So Lincoln was more like Claudius than Hamlet when visiting
his father's grave, I thought after reading this. "A
man to double business bound," unable to pray sincerely
like that ambitious brother caught between love and hate.
"Bow, stubborn knees," Lincoln may well have said
that January morning, trying to find the right words to say
goodbye to his father with whom he had had a difficult relationship.
He had to find those right words, too, on Nov. 19, 1863, at
another, more famous grave site.
And find them he did, all 272 of them in the legendary address
which, as Gary Wills makes so clear in Lincoln at Gettysburg,
is a poem in prose. Part inspiration, part perspiration, the
writing of the speech is as surrounded by mystery as Coleridge's
composition of "Kubla Khan." Myth has it that Lincoln
wrote it on the train, hastily on an envelope, his muse the
rhythm of the rails. More likely, he worked on it for days,
carefully selecting, carefully omitting, for the speech gets
a good deal of its richness from what's left out.
For example, "The omission of most coupling words,"
as Wills states, of what rhetoricians call "asyndeton."
"We are engaged/ ... We are met/ ... We have come/ ..."an
absence of "and's" and "but's," that is,
and no transitional adverbs to remind us that we are reading
sentences. Instead, the sentences read like lines, which is
why I separated them as if I were quoting a poem. "We
can not dedicate/...we can not consecrate/ ...we can not hallow."
This "telegraphic eloquence," Wills' oxymoron for
Lincoln's verse-like precision at Gettysburg, was certainly
part of the contemporary technology, one that Lincoln welcomed
for practical purposes to keep up with his generals but one
that he also made into an art form, epigrammatic, lapidary.
He apparently grew very impatient with imprecise language
from the War Department which fumbled with messages, and thus
the truth, in a way that we have grown used to today. In contrast,
here are three of Lincoln's telegrams that Wills gives us
that reveal Lincoln's ear for brevity, Shakespeare's "soul
"Have none of it. Stand firm."
"On that point hold firm, as with a chain of steel."
"Watch it every day, and hour, and force it."
Hard-hitting monosyllables, these crafted miniatures mostly
are, but if we listen closely, we can sometimes hear a rise
and fall in those one-syllable words: an iambic rhythm, that
is, which persuades the recipient of the message more gently.
In the first example, Lincoln starts out with a brisk, two-step
stride to the door and ends with two hard knocks. The second
message is the opposite in form: several stressed syllables
followed by a simile in three alternating accented syllablesthe
same iambic trimeter found in the even lines of a common meter
stanza. As in a line of poetry, the comma placement in the
third little gem helps create a voice by isolating a moment
of time that is more exact than "day" and makes
the recipient's two-fisted duty even more urgent.

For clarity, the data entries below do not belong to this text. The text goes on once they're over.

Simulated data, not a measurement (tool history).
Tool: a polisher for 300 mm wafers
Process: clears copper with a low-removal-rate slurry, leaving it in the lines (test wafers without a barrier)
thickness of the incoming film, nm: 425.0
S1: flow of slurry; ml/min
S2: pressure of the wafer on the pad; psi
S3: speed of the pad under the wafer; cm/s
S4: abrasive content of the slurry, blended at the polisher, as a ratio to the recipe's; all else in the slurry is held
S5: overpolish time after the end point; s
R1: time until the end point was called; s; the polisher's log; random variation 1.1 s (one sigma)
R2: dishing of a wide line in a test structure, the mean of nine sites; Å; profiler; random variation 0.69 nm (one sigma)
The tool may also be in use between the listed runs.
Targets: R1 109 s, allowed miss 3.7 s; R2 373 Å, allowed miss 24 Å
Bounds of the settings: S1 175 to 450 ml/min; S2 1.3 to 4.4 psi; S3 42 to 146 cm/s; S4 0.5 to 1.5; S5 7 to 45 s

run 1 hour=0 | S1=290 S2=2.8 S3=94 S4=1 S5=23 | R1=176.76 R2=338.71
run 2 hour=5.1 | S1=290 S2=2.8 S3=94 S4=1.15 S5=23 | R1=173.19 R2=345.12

Lincoln clearly had a sense of words as sounds. He loved theater,
he loved mimicry, he loved poetry. From all reports he had
a high-pitched tenor voice, not the brawny baritone we might
expect and which has been portrayed. More reed in the prairie
wind than rumbling roll of the sea. Wills believes that Lincoln
was well heard at Gettysburg because of the tone of his voice,
but how exactly he emphasized the syllables is anyone's guess.
Lincoln starts with a rhyme, and it would be hard not to put
equal emphasis on both "Four" and "score."
He begins with a spondee, that is, with two hard stresses
like that knock at the dooror more appropriately here,
the bang of a drum. The next line is simple iambic: "and
seven years ago," followed by the strongly alliterative,
"our fathers brought forth upon this continent."
But here we have a slight discrepancy between the spoken text
and the official written one. In the former, Lincoln included
the syllable, "up-" (to "-on") that he
omits in print, this slack syllable smoothing the rhythm into
iambic and perhaps adding, ever-so-slightly, to the eloquence
of hearing. The additionally alliterative, "a new nation,"
is followed again by iambics that might be broken into lines
this way: "conceived in Liberty, /and dedicated to/the
proposition that." Here, the opening spondee returns
with "all men," and the first paragraph/stanza concludes
with strong assonance, "are created equal."
This little exercise is not meant to suggest that Lincoln
continually measured his way through words but that by the
time he went to Gettysburg, language had a more natural motion
for him, not the studied and stilted formality of his poems
more than a decade before. As Wills says, "Lincoln, like
most writers of great prose, began by writing bad poetry."
An apprenticeship in form and in selecting the right word
to fit, which was a lifelong struggle for the studied Lincoln,
comes in part from these poetic attempts. This kind of discipline,
together with his habit of reciting poetry of putting
voice to words, that ishelp make his prose so memorable.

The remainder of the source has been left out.